Burton was an Oxford man, but made regular trips to London. There he would have paid a visit to the Exchange, gathering up news and gossip from the merchants crowding the surrounding streets, before moving on to St. Paul’s Churchyard, perhaps stopping to buy a pamphlet from a hawker on the way. On front of the Cathedral he might have picked up some more pamphlets from the many booksellers lining the border of its square, or a copy of Nathaniel Butter and Nicholas Bourne’s new news publication, an innovative weekly format copied from the continent, although, somewhat disappointingly, it wouldn’t have contained any domestic news.

This short walk helps us understand how Burton perceived a world of overwhelming information. But what would he have made of the 21st century? Indeed, what would he have made of the 19th? Had he been writing, say, 250 years later, in 1872, Burton would surely have been overwhelmed by the number of titles available to him on a daily basis.

A late-seventeenth-century London coffee house (Usage terms: Creative Commons Attribution Non Commercial Share Alike licence. Held by © Trustees of the British Museum)

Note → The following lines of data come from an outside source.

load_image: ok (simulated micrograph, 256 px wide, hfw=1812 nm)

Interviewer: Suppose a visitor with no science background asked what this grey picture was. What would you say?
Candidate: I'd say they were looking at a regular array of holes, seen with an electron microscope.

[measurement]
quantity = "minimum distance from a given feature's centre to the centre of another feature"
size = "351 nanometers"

The 19th century is a new world for me, coming from a background of 17th century newspapers. And it is a different world. There’s the name, for one thing: the Oxford English Dictionary records the first use of the word ‘newspaper’, to mean a publication of regular, periodical news, in 1688. My own work is on the first half of the 17th century, when the word ‘news-book’ was most common, as was a host of words and phrases like ‘coranto’, ‘weekly news-sheet’, ‘weekly pamphlet’ and ‘Mercuries’, with overlapping, shifting and slightly different meanings.

This naming change can be useful – it helps us to grasp the real intellectual and material differences between the news world of the 17th century and that of the 19th. Although the change was gradual and not always linear – changes and innovations often moved backwards as well as forwards – the march of progress was did eventual pick up pace. 17th century news looked very different, much like a few sheets of A4 paper folded in half, with news in a single column. It was called a news-book because it looked like a small book. The way information was organised was different, too: early 17th century news-books contained a series of paragraphs each from a particular place, recording all the news collected from that place. The invention of the ‘article’, a unit of news based on one particular subject or event, was not to happen for some time.

The evolution from one to eight columns

This categorical divide also continues with the data. I estimate there are 1,000,000 words in Early English Books Online’s entire periodicals collection. The British Library’s collection of 19th century news runs to hundreds of millions of pages (we wrote recently that the collection consists of 60 million issues, 450 million pages... perhaps four trillion words... twenty-six trillion characters…). The other seismic change is that a computer can be taught to read (with varying accuracy) 19th century news. For the 17th, it’s still very difficult.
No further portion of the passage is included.